Pretty sure it was just a typo. @scudsucker lives in C, and he meant what we call 9/11 would be December, 10 there.
Well, it was the tenth for the Romans (decem-) and the 12th for us, so that averages to 11.
Mea culpa, it was not really a typo, just a stupid mistake.
Meh, we all know the months are zero-indexed in C.
Weeks, years, and days too.
Now that this has been done to death, let me hijack this thread to ask the following trivia question. How is that a clock in an Atlantic coastal state can correctly read the same as a clock in a Pacific coastal state?
This text will be blurred The section of western Florida that is west of the continuation of the Georgia/Alabama border is in the central time zone. A strip of eastern Oregon is in the mountain time zone. At 3:00 AM on the first Sunday in November the clock in western Florida will revert to 2:00 AM which is where the clock in eastern Oregon is. An hour later the clock in Oregon will fall back an hour, but for one hour a year they read the same.[/spoiler]
And that is how Columbus discovered America (/s)

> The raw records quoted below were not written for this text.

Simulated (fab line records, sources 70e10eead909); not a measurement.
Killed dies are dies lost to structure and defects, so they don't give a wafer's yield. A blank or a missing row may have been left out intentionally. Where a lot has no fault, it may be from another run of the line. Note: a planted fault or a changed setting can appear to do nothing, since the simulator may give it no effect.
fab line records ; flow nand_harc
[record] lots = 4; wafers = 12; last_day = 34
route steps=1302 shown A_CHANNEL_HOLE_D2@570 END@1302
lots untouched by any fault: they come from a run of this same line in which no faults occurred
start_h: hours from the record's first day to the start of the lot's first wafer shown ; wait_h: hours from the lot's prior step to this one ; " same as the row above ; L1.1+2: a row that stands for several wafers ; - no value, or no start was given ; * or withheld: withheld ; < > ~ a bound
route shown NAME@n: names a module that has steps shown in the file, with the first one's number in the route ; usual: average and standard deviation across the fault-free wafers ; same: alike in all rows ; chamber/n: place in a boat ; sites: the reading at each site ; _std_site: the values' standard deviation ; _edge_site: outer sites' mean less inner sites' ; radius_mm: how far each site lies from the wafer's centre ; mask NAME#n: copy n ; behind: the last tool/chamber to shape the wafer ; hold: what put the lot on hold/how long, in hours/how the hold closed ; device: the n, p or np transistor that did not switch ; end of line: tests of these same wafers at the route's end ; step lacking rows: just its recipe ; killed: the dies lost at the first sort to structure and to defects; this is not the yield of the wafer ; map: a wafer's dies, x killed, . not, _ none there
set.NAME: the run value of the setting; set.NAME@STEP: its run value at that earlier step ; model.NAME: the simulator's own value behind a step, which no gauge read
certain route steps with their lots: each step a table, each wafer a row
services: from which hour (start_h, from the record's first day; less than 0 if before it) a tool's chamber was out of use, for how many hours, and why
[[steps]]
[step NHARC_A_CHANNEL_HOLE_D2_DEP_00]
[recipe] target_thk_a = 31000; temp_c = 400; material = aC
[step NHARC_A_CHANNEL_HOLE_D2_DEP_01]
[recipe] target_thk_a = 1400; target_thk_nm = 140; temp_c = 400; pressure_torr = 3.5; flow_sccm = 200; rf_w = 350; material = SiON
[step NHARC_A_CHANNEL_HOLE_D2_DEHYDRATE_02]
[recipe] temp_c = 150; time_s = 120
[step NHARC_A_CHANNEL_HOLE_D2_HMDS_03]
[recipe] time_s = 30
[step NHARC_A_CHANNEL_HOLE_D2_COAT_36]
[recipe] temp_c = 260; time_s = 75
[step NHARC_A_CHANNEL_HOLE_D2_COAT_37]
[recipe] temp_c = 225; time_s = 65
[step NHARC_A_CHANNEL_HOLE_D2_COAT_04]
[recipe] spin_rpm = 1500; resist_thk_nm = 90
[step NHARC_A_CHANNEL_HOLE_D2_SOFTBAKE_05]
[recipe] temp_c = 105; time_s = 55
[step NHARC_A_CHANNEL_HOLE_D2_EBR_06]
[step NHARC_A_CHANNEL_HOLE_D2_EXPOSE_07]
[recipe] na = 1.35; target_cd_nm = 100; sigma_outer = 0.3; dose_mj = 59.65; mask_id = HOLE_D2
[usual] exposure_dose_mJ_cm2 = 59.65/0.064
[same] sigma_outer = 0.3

My impression is that the “benefit” (such as it is) of changing the clocks is minimal in very high and very low latitudes, and maximal somewhere in the mid-latitudes.
Living at 53 north, we get about 17 hours of daylight in June and about 7 hours in December. No matter what you do to the clocks, we will be either going to work in darkness, or going home in darkness, or both. The effect of any change is short lived, with perhaps a few weeks of “extra” morning daylight in November before we are going to work in the dark again.
Similarly in summer we don’t need the extra hour of daylight in the evening - it stays bright until after 10 pm instead of 9 pm.
Now that I think some more you’re obviously right. No matter how you smoosh the daylight around, there just isn’t enough where you are or farther poleward.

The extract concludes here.